High Commissioners from Caribbean island nations lay wreaths at the memorial honoring the two million African and Caribbean military servicemen and women who served in World War I and World War II, during an event to mark Windrush Day in Windrush Square on June 22, 2021 in London, England. (Photo by Dan Kitwood/Getty Images)

By: Pramod Thomas

FIRST Windrush monument which includes bronze statues of families standing on their suitcases and stilt-walking figures is expected to be unveiled at Waterloo station next year, reported The Guardian.

Ideas of artists-Basil Watson, Thomas J Price, Valda Jackson and Jeannette Ehlers were shortlisted for the proposed monument. They all are of Caribbean descent, the report added.

An online public consultation was launched calling for opinions on the state-funded £1 million scheme, first announced in 2019 as part of the government’s attempts to atone for the Windrush scandal.

Watson has proposed a family group climbing on their luggage and surveying their new country.

“This suitcase holds within it everything that this family has in their possession, coming from their place of origin, the Caribbean. I feel privileged that I now have this opportunity to express the aspirations, vision and courage of my parents who took the long sea voyage to England in 1952 as part of that Windrush generation in search of a brighter future,” Watson told The Guardian.

Artist Price has proposed a single 12ft statue of a woman in raw, golden bronze, describing the modern-looking figure in a casual pose.

He was recently commissioned by Hackney council in London to create a permanent sculpture honouring the Windrush generation.

Price told The Guardian: “Here we will have someone in front of us, being liked and being powerful and being celebrated. As the child of a Jamaican father and English mother, I have for many years been making artworks that seek to examine the notion of monumental sculpture and address the imbalance of representation within society.”

Jackson, who proposed a group of three scattered individuals cast in bronze, hopes travellers will rest on the base of the statue to contemplate the figures.
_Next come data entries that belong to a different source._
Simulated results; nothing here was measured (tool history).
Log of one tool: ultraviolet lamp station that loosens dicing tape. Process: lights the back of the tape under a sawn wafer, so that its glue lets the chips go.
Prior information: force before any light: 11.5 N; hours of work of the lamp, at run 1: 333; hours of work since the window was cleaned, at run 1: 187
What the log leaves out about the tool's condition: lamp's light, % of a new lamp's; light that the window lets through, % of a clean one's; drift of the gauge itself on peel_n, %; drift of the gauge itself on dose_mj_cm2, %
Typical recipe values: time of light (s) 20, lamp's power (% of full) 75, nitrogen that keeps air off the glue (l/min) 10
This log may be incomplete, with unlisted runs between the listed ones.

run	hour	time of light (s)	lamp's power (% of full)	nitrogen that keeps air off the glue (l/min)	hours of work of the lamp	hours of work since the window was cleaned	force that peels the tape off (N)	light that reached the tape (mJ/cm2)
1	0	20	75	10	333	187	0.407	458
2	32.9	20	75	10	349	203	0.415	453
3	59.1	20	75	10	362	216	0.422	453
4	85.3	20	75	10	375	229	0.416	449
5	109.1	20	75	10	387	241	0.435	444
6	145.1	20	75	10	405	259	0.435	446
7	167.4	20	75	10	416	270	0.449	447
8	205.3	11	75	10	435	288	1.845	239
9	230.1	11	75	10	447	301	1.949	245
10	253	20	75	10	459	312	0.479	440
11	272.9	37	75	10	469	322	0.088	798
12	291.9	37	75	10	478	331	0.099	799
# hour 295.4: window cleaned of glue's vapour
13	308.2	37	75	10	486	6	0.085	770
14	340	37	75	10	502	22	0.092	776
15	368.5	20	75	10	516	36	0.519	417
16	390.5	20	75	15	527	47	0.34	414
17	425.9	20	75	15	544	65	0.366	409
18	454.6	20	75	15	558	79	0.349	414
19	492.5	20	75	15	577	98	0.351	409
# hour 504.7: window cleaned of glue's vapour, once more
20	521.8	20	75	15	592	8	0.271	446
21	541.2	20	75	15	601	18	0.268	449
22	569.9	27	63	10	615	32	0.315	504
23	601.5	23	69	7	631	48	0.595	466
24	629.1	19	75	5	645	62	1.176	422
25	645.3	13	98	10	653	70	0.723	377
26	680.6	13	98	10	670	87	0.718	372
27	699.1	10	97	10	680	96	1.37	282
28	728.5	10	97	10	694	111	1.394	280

“I want to place on a platform the image of people who might feel least appreciated, most at risk of having to answer the question: ‘Why are you here?’ This child sitting at the end of the latform is very significant. There is a space for you to sit next to the child,” she said.

Ehlers would create figures made using digital body scans of 12 people from different Commonwealth Caribbean islands, and will place them on stilts, with a nod to the moko jumbies, the fictional figures “who came from Africa and looked after the enslaved”.

According to her, it will bring to the fore the importance of African-Caribbean presence and narratives in the public space.